A year after going to a Web-only format, the Christian Science Monitor is reporting increased Web traffic, unique users, page views and revenue for its weekly edition and daily E-newsletter.
But, like most other outlets, online ad revenue is not as high as expected, prompting a buyout and a slight reduction in staff, including the shutdown of two news bureaus.
“This was a pretty major change that we went through,” says Editor John Yemma. “We made it through the transition, we are on budget and we are growing.”
The change occurred March 25, 2009, when the newspaper stopped its daily print edition and went to a free Web-only format. It later added a weekly print edition on April 12, Yemma recalls. It also sends out a daily e-mail newsletter for $84 per year.

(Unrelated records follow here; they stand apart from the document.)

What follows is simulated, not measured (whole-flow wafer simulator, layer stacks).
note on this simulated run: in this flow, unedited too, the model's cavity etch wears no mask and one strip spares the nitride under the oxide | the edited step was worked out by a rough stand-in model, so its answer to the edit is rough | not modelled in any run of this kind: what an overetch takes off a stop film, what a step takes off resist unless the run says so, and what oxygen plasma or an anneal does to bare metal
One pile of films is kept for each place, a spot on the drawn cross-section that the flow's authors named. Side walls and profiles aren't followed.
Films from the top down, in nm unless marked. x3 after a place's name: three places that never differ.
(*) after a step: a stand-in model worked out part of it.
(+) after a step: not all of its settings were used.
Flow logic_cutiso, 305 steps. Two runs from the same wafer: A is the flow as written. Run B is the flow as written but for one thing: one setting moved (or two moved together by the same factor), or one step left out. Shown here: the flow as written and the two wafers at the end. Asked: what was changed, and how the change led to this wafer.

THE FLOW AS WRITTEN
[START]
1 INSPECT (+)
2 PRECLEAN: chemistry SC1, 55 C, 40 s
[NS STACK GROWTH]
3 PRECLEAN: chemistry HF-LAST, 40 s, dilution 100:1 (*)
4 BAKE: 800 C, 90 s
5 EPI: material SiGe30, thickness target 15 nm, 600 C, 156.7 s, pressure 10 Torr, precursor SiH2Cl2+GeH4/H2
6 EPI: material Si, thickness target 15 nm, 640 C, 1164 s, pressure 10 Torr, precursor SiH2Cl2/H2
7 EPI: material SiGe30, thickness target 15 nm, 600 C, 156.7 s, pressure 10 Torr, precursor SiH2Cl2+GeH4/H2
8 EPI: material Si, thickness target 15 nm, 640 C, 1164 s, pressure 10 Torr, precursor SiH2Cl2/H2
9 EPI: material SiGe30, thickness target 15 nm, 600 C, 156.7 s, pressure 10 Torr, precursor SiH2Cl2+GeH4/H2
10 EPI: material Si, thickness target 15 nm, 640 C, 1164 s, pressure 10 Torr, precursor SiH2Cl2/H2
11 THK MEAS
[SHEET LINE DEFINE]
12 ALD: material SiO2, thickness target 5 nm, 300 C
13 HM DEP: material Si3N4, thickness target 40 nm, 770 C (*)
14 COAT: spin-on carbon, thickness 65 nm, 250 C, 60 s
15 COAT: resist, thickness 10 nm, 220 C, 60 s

A year after the change, Yemma said monthly unique users are up 64% to 5.3 million, with monthly page views up 87% to 14.5 million, as of March 2010.
He also said the circulation for the paid weekly print edition is up from 43,000 at its launch to 77,000 today.
“That is a 79% growth and we are getting great reader reaction to it,” Yemma said. He said overall revenue for the Monitor since the switch to Web-only has been higher than expected, $4.3 million.
But one drawback, the online ad revenue has been lower than expected, Yemma admitted. The Web ad revenue had been expected to come in at about $870,000 for the past 12 months, but is only at $490,000.
That, in part, led to a buyout offer put forth to the paper's 85 editorial employees in February, which four people took. Among those were the paper's Jerusalem bureau reporter and its person in San Francisco. Neither will be replaced, Yemma said.
That will leave the paper with Middle East reporters in Baghdad and Istanbul. “We are pretty well covered in the Middle East,” he added. “We are using the opportunity of people leaving to reassess our situation.”
Meanwhile, the paper continues to be subsidized with some $20 million annually from The First Church of Christ, Scientist, a situation editors are trying to slowly end within the next four years. The switch to Web-only was the beginning of that change.
“We want to keep controlling costs,” Yemma added.